William Morrow, 2015

Glamor, broadly understood, has always been a key element of the guilty-pleasure “summer” book. It's catapulted dozens of those books to the ranks of bestsellers, made stars of dozens of the purveyors of such books, and allowed hundreds of thousands, perhaps millions of sunburned vacationers to forget, however fleetingly, the screaming kids and brooding spouse back at the no-ocean-view hotel room that's currently taking a shark-sized bite out of the savings account. Glamor doesn't need to equate to ease – in fact, in terms of drama, it had better not – but it's got to transport, or it might as well be Staten Island.

Jill Morrow seems to understand this concept completely; her new novel, a sinfully good crème brulee of a thing called Newport, shimmers with all the glamor of a night at the Oscars, and like such a storied evening, it effortlessly holds the attention while it's unfolding and then instantly disappears from the memory except for a spiked highlight here or there. It's easy to imagine readers finishing this book with a contented sigh in July of 2015 and then in July of 2025 remembering fondly when they finished it back in 1985. “Timeless” is too generous a term for such a book, but by the same token “derivative” is too harsh. Instead, the thing is a Golden Oldie that happens to be newly published.

And of course it heavily features the Newport, Rhode Island of the 1920s – the perfect setting in the perfect era to evoke glamor. Here, attorney Adrian de la Noye is returning to Newport (he has a long and tangled history with the place, having grown up there as an ambivalent misfit) with his assistant, 25-year-old Jim Reid (a kid from South Boston who “never quite fit in anywhere”), in order to update the will of a wealthy man named Bennett Chapman. Since Chapman has recently become engaged to a much younger woman named Catharine Walsh, his adult children are naturally worried that they'll be cut out of the new will. Adrian has a wife and two kids, but he also has a history with Catharine Walsh, and as soon as he and Jim arrive at their destination mansion, Liriodendron, the expertly-orchestrated machinations begin.

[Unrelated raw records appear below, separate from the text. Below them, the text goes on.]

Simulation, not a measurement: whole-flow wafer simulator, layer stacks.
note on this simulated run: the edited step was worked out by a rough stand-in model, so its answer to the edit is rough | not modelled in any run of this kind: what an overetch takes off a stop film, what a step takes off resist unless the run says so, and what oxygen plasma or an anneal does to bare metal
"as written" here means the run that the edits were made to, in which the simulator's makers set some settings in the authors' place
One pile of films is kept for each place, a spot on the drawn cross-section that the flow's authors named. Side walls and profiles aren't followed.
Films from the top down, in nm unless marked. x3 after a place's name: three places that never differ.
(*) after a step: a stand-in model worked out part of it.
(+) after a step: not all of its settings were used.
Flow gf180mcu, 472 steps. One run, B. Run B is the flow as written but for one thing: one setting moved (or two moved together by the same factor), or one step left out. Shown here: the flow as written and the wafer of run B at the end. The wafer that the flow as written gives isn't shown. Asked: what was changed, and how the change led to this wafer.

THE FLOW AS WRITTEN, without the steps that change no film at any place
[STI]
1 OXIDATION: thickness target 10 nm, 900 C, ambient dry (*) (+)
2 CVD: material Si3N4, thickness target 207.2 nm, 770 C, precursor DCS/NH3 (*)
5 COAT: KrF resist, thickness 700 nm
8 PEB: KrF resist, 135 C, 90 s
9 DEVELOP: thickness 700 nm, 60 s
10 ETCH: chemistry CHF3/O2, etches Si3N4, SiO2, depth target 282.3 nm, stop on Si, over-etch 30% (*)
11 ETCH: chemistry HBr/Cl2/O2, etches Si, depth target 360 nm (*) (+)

Those machinations take an unexpected turn when it comes to light that Bennett Chapman believes the spirit of his dead first wife has communicated with him and urged him to marry Catharine Walsh. This spiritualist element (the Chapman children naturally smell an elaborate con game taking place before their eyes) keeps the otherwise standard family-inheritance plot ticking along quite nicely, and along the way, Morrow indulges in some quick and quite vivid descriptions of her lavish setting:

A large white mansion sat planted at the apex of the drive, a northern paean to southern antebellum architecture. Adrian took in the graceful white columns that guided the eye from porch floorboards to ceiling, the well-manicured lawn with its early summer flowers in riotous bloom, and the expanse of ocean rolling behind the house in an endless carpet of motion.

Perhaps unintentionally on the author's part, young Jim Reid manages to steal a good deal of the book from its more high-profile characters. Perhaps it's because he's simply more likable than any of them, although in this book that wouldn't be difficult (for a group of people this uniformly unpleasant, you'd have to go all the way back to the castaways on Gilligan's Island), but there's also the nicely-controlled added brushstrokes of dimension Morrow gives to him, as when he's shown a stone balcony perched above the breakers and is told its history:

“Back around the turn of the century, servants from the summer cottages used to come here at night to play music and dance, Amy said. “Can you imagine how lovely it must have been?”He gazed across the star-dappled sea, straight out to the point where water met sky in a velvet union of darkness. He could see those servants. His Irish ancestors, mostly, smothered by starched uniforms and stuffy protocol during the day, free to let loose at night and dance by the ocean to the swirling pipes of home. This may not have been their native country, but it was certainly their sea. It cradled Mother Ireland, had carried their boats safely to this land of opportunity.

That land of opportunity is also a land of perils, as both Jim and all of Morrow's wealthier characters learn in the book's fast-paced, intensely predictable concluding chapters, but some of these characters are very enterprising, and you get the sense they'll work things out. True, they're trapped in a story being told by an author who seems to think that the “spirit world” is real and that smoking is just about the coolest thing a human being can do, but even the gods of Newport must bow to the whims of a writer.